Often a byword for entertainment, West Ham have embraced dullness. Sending on midfielder Mark Noble for forward Andre Ayew brought signs Bilic was settling for a point.
His last change, when Robert Snodgrass was introduced ahead of Ashley Fletcher, drew boos from the West Ham fans who had spent the opening minutes serenading “Super Slav”.
The Croatian’s star has waned with the club’s. Last season proved a false dawn.
West Ham’s difficult start to life at the London Stadium is only one factor in a subsequent decline as the gulf between ambition and reality has been exposed.
Fourteen signings have been made, none an unqualified success, and the disgruntled Dimitri Payet’s January departure stripped them of stardust.
Without him, Manuel Lanzini was a lone source of creativity, though Cheikhou Kouyate at least injected dynamism with forceful surges.
Jonathan Calleri tried to offer invention, attempting to shoot with a rabona but a man with a solitary West Ham goal to his name might have scored with more conventional methods. It was a self-defeating brand of showboating.
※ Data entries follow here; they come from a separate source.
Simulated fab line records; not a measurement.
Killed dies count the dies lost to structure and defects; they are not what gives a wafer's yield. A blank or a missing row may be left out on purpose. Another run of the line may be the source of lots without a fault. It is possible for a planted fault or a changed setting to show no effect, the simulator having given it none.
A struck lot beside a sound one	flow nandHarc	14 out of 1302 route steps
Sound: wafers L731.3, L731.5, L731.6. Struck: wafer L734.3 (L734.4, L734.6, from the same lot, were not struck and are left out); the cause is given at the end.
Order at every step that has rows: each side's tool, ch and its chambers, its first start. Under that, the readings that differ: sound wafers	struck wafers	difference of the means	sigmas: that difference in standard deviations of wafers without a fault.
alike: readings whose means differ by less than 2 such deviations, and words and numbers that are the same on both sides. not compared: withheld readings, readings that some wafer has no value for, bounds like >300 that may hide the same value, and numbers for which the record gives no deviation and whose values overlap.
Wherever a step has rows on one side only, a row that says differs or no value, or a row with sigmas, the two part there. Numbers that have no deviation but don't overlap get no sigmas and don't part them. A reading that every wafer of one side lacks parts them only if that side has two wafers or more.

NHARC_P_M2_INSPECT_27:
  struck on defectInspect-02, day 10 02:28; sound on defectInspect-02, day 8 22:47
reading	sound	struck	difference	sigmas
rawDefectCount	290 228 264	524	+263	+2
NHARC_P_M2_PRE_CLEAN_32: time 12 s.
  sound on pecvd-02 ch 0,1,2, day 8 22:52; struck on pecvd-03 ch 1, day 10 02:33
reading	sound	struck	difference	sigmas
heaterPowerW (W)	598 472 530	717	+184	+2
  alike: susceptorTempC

Ayew at least had the ability to attempt the spectacular. His improvised overhead kick drew an athletic save from Jack Butland. “Great reactions,” Bilic said.
Further stops from the Ghanaian and Lanzini suggested Butland, making his second start after 13 months out, impressed the watching England manager Gareth Southgate as well as Stoke’s Mark Hughes.
“You need a top-class keeper to make match-defining saves and that is what Jack did,” Hughes said.
Until Bilic shut up shop, it was an open game. The scoreline was instead testament to the lack of quality at two clubs who have regressed.
Stoke procured just a fourth point from seven games. They failed to score for the fourth time in six.
Wishful thinking may explain why a section of fans thought Joe Allen scored when he volleyed into the side-netting. Winston Reid also made a brilliant block to deny Saido Berahino.
The £15 million (Dh71.3m) forward’s wait for his first Stoke goal or, indeed, his first for anyone for 427 days, was then prolonged by Adrian with a diving save.
On a day of fine goalkeeping, Adrian also made a fine double stop to keep out the enigmatic Marko Arnautovic.
“I am pleased with the clean sheet,” Bilic said. “But in the belly there is frustration we didn’t win.”
It has been a stomach ache of a season for West Ham.